Position in chronology
Shalmaneser III 056
Translation — scholar edition
RIAo(1) Shalmaneser (III), king of the world, king of Assyria, son of Ashurnasirpal (II), king of the world, king of Assyria, son of Tukultī-Ninurta (II), (who was) also king of the world (and= king of Assyria; the splendid priest of the god Aššur, the attentive ruler who frequents the shrines of the gods inside Ešarra. (3b) At that time, (as for) the ziggurat of the god Ninurta, the great lord, my lord, the site of which no one among the kings, my ancestors, had ever designated nor had the bricks been laid, with my skill that the god Ea, the lord of wide understanding, had given to me, I built…

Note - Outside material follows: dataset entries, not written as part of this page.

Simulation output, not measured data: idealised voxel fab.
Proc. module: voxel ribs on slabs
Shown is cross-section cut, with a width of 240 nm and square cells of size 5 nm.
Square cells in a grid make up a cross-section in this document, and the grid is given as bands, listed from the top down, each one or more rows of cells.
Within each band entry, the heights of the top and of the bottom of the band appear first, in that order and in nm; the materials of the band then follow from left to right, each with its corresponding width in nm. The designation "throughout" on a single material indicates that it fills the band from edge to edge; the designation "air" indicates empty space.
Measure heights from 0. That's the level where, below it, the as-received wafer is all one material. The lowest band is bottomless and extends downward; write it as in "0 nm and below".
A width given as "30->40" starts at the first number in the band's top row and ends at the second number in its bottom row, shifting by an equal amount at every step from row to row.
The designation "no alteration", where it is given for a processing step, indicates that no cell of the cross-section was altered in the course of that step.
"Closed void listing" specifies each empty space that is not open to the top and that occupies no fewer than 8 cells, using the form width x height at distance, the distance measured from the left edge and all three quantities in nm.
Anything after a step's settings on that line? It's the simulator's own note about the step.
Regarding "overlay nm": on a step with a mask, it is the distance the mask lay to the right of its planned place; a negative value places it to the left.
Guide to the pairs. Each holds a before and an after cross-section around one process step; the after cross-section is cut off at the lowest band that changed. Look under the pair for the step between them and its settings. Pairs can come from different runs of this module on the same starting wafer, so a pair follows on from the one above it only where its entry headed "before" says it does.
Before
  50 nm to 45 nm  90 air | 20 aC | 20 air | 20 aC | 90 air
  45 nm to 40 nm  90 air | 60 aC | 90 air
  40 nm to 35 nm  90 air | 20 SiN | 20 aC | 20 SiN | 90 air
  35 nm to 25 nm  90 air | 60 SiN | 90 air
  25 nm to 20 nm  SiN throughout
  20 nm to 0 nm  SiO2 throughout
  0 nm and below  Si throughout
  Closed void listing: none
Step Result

Royal Inscriptions of Assyria online — scholar edition (ORACC / MOCCI).
Why it matters
Records Shalmaneser III's claim to have built Ninurta's ziggurat on a previously undeveloped site — positioning himself as a uniquely divinely gifted king where even his ancestors had failed to act.
Transliteration
mdsál-ma-nu-MAŠ MAN ŠÚ MAN KUR AŠ A AŠ-PAP-A MAN ŠÚ MAN KUR AŠ A TUKUL-MAŠ / MAN ŠÚ MAN KUR AŠ-ma ŠAPRA daš-šur šur-ru-ḫu NUN na-du muš-te-eʾ-u / áš-rat DINGIR.MEŠ šá qé-reb é-šár-ra e-nu-ma U₆.NIR / dMAŠ EN GAL-e EN-ia šá ina MAN.MEŠ-ni AD.MEŠ-a-a / a-šar-šá la kul-lu-mu-ma la-a ŠUB-at SIG₄.MEŠ / ⸢ina⸣ ḫi-sa-at lìb-bi-a šá dé-a EN uz-nu DAGAL / i-qí-šu-ú-ni U₆.NIR šu-a-tú ina URU.kal-ḫi lu DÙ-uš…
Scholarly note
Royal inscription of an Assyrian king, published in the Royal Inscriptions of Assyria online project (RIAo). Translation reproduced from the ORACC edition. ORACC text Q004661.
Attribution
Image: BM 090534 (British Museum, London, UK) — from Kalhu (mod. Nimrud) — Photo via Cuneiform Digital Library Initiative (cdli.earth/artifacts, P428127). source
Translation excerpted from Royal Inscriptions of Assyria online (RIAo), Munich Open-access Cuneiform Corpus Initiative (MOCCI), Ludwig-Maximilians-Universität München; in association with the RINAP Project, University of Pennsylvania. https://oracc.museum.upenn.edu/riao/Q004661/.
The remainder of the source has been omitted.